Everything I just listed (and yes, Ray, I’m sure I missed something…) would be defined as HUNTING.  Even if it appears that sometimes it is waiting and not actually hunting, I assure you it is all hunting.

Then... there is the hunting I’ve done the past week:

  1. I joined a hunting club.
  2. I showed up either early in the morning or early in the afternoon.
  3. Brian, the manager of the club, took me to a tree stand.
  4. Using a buck call, I called for and waited for a deer to show up.
  5. If one showed up, I shot it (I actually got my first dear about a month ago) and sent a text to Brian. If I didn’t see or hit one, I sent a text to Brian and he came to get me.
  6. When I hit a deer, Brian and I tracked the deer.
  7. Brian field dressed the deer.
  8. Brian took the deer to the processor.
  9. I picked up the packaged deer meat.
  10. I prepared venison parmesan.
  11. We ate.

This is hunting in my world today.  Notice the differences?

Yes, I still have to practice.  I still have to get my hunting gear together and make sure my equipment is ready to go.  I still have to get up early and get to the game club.  I still have to sit in the tree quietly and not move.  I still have to have skills to put myself in a position to draw the bow, release the arrow and hit the target.  What I really do not do anymore is sit and shoot… or, rather, just sit.

Now, I want you to think about the similarities in HUNTING for deer and HUNTING for prospects.  And then, I want you to answer some questions:

  • Which hunting is your sales team doing?
  • Which steps are they doing?
  • Which steps are they skipping or failing to do?
  • What impact does this have on their ability to close more business, more quickly, at higher margins?
  • If they are not consistently hunting, then what is the likelihood that they will have consistent sales results?

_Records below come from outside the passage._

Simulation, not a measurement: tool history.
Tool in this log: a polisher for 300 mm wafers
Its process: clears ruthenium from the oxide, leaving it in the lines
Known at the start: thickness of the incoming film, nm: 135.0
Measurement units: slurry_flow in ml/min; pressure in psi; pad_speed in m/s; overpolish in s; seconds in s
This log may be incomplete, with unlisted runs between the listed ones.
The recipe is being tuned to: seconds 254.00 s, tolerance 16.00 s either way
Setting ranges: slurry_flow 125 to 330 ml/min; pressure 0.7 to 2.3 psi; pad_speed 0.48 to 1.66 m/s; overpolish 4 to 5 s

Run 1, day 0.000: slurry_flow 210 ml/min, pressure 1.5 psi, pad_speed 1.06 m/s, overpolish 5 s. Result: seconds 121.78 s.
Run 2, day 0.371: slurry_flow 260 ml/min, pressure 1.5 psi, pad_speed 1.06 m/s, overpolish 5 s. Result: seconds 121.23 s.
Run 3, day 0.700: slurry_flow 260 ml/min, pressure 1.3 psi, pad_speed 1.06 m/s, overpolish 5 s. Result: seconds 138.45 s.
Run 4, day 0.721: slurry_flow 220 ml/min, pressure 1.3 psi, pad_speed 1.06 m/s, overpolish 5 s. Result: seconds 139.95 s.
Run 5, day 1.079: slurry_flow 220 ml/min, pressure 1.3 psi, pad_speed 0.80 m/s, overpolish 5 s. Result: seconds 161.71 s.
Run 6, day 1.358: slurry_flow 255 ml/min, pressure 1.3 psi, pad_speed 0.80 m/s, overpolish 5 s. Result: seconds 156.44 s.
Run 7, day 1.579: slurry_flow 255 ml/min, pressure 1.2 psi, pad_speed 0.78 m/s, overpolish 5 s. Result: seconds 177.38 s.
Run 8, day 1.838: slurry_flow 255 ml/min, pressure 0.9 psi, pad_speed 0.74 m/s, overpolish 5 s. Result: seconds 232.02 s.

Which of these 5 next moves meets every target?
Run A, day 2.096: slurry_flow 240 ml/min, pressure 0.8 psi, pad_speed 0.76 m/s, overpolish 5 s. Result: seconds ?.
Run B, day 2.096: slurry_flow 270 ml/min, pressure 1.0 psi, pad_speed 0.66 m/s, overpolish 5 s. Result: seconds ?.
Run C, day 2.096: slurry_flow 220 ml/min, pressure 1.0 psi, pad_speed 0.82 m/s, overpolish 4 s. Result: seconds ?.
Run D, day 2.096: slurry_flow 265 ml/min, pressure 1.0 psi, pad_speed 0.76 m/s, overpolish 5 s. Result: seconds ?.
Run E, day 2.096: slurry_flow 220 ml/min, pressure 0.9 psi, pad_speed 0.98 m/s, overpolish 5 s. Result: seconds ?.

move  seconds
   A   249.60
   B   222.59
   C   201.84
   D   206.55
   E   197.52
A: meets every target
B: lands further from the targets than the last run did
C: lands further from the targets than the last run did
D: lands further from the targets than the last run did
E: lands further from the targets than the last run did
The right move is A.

Brian and I went out last week when the weather was rather warm.  It was too warm to expect a good hunt, really.  I knew that.  He knew that.  But I told him I was going out anyway.  On the way to the stand, we talked about the weather and I made the comment, “It might be too hot, but I certainly won’t even get a chance to shoot a deer unless I go into the woods.”

And… there you have it.  Regardless of how you do it, regardless of the environment, regardless of the difficulties you have to face, the reality is that, in order to get someone to say “yes” to your product or services, you must have salespeople who "go into the woods" and hunt!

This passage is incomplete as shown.